The Department of Agriculture, Food and the Marine (DAFM) has confirmed that Ireland’s new National Fertiliser Database will include all nitrogen (N), phosphorous (P) and potash (K) sales.

Speaking on a recent edition of the Tillage Edge podcast, Finbarr O’Regan indicated that details of all N, P and K fertilisers coming into the country will be supplied by importers and the country’s dealership network.

“The database will also cover lime and associated products,” he stated.

“From a climate change perspective, we will also have information on the use of inhibitors. Protected urea will be the key product in this context.”

Fertiliser from NI

According to the DAFM, products coming across the border will be captured in merchants’ subsequent sales records to end users.

There is also a facility on the new database that farmers bringing fertiliser in directly from Northern Ireland can enter this on to the system as well.

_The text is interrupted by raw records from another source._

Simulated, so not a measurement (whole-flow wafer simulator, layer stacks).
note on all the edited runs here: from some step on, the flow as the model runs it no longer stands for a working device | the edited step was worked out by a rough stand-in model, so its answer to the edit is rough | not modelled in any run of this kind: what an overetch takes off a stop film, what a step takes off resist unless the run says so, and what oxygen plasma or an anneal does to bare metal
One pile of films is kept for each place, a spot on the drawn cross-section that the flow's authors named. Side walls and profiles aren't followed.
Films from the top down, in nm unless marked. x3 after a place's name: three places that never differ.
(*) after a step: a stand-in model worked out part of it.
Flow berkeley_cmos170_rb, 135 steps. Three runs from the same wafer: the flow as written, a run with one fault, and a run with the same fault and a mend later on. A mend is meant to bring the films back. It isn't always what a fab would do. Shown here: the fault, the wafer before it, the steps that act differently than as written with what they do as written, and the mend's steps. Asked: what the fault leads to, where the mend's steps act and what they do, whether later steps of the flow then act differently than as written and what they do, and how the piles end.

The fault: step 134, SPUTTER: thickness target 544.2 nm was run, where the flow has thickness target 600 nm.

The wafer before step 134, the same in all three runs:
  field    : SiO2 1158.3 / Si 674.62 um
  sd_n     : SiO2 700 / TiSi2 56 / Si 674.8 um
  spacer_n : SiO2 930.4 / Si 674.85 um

“Most of the work will be carried out by retailers. Whoever is selling to farmers must upload their sales data onto the system,” O’Regan explained.

“The bulk of the work will be done at that level. There will be a facility, linked to DAFM, that will make the transition of information easier.

“When it comes to farmers and professional end users, there will be a requirement to register on their part.

“They register with the department [of agriculture]. Specifically, farmers will have to declare an opening stock, even if the figure here is zero,” he continued.

Tracking fertiliser

Regan confirmed that the new database will provide a comprehensive tracking mechanism of every unit of fertiliser brought into the country.

“This is the goal. But it won’t be achievable immediately,” O’Regan commented.

“Initially, we are looking at sales to farmers. We already have a system, whereby the importers provide DAFM with their data.

“There are also CSO [Central Statistics Office] figures. However, all of this is a bit disjointed. Longer term we want to get all of this information included within the fertiliser database,” he explained.

“And the new legislation will account for this. In the longer term all fertiliser importers will have to upload all of their relevant data. This will mean that all the relevant information will be available from the one source.”

The aim of DAFM staff is to have all of this data accessed by the end of next year.